They may not have been numbered among the original twelve disciples, but they had been captivated by his message just the same. Only now, he was gone.
Now in those days, Judaism did have a remote idea of some kind of life after death, but that was only after some sort of far-off Judgment Day. So for them, death was basically the end of things. Three women – Mary Magdalene, Joanna, and Mary the mother of James – claimed to have seen Jesus alive, but to all concerned, it seemed to be nothing more than an idle tale. The men simply would not listen to the women. Of course, that would never happen today!
So here we are, with Simon and Cleopas, making the long and arduous journey to Emmaus. They’re discussing the events of the past few days, trying to make some kind of sense of it all, when suddenly they’re joined by a third man. This third man is Jesus, but as our passage says, somehow, “Their eyes were kept from recognizing him.”
The mysterious stranger said to Simon and Cleopas, “What is this conversation which you are holding with each other as you walk?” And they stood still, looking sad. Cleopas said to him, “Are you the only visitor to Jerusalem who does not know the things that have happened there in these days?” And he said to them, “What things?”
They went on to explain all the events that had transpired. Surely they spoke of Jesus’ triumphal ride into Jerusalem, his cleansing of the Temple, his confounding of the Pharisees, and his Last Supper with his disciples. Then they likely spoke of his brutal crucifixion, and how some of their own company now said that he was alive.
The stranger said, “O foolish men and slow of heart to believe all that the prophets have spoken! Was it not necessary that the Christ should suffer these things and then enter into his glory?” Then Jesus – as yet unknown to Simon and Cleopas – spoke of how Old Testament prophets had foretold all these things. And as they listened, their hearts burned within them.
Finally, they arrived in Emmaus. The third man appeared to be going further, but Simon and Cleopas constrained him, saying, “Stay with us, for it is on toward evening and the day is now far spent.” I believe this seemingly insignificant turn of events holds a profound message for us. Had Jesus not been invited inside, he would have kept right on going. Ladies and gentlemen, Jesus walks with us as well…and he will keep right on going unless we take the time to invite him inside.

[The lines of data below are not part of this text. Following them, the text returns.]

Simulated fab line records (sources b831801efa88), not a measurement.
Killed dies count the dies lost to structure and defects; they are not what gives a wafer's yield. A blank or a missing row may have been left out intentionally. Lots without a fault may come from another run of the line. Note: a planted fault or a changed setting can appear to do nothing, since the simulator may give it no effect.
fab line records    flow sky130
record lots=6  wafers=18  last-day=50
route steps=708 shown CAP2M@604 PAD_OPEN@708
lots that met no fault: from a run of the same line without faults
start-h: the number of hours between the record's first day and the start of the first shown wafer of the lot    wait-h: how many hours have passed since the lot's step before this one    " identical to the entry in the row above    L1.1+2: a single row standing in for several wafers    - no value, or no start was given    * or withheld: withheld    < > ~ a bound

I think of how Jean Vanier describes his L’Arche community, a ministry to the mentally handicapped. (Pardon my French, but I’m doing the best I can.) In any case, Vanier describes his ministry this way. What would happen if you held a wounded bird in your hands and you closed your hands together? The answer is, the bird would be crushed or suffocated. And what would happen if you held that wounded bird in flat, open hands? The answer is, the bird would fly away or fall to its death.
But what would happen if you held that bird in cupped hands? There the bird would be nurtured until it was well. Vanier believes that that’s the way God holds us. He does not close his hands together such that we be crushed or suffocated. He does not hold his hands flat such that we might fall to our death. Instead, God cups his hands to hold us. We can still fly away, or we can rest in God’s hands and be nurtured. In a way, I think that’s what our passage is trying to say to us. If we want God to hold us, then we must invite him to do so. If we want the Christ to be with us, then we must take the time to invite him inside.
Once inside, Simon and Cleopas and the unknown stranger sat down to dinner. Then the stranger took bread in a strangely familiar way. Then he blessed it and broke it in a strangely familiar way. Suddenly their eyes were opened and they recognized Jesus! Then as quickly as he had been recognized, he vanished out of their sight.
Simon and Cleopas said to one another, “Did not our hearts burn within us while he walked with us on the road, while he opened to us the Scriptures?” This day had probably been about the lowest point in the lives of Simon and Cleopas. Yet suddenly Simon and Cleopas realized that – at the lowest point in their lives – Jesus had been with them all along. Jesus had been with them all along, yet they had not recognized him. They did not realize that Jesus had been with them until they looked back on their trying times.
How often the same is true for us. It is not until we look back on the trying times in our lives that we come to realize that God was with us every step of the way. Ladies and gentlemen, perhaps we could even say that we see God in retrospect. We see God when we look back on the troubled times in our lives and come to realize that God was with us all along.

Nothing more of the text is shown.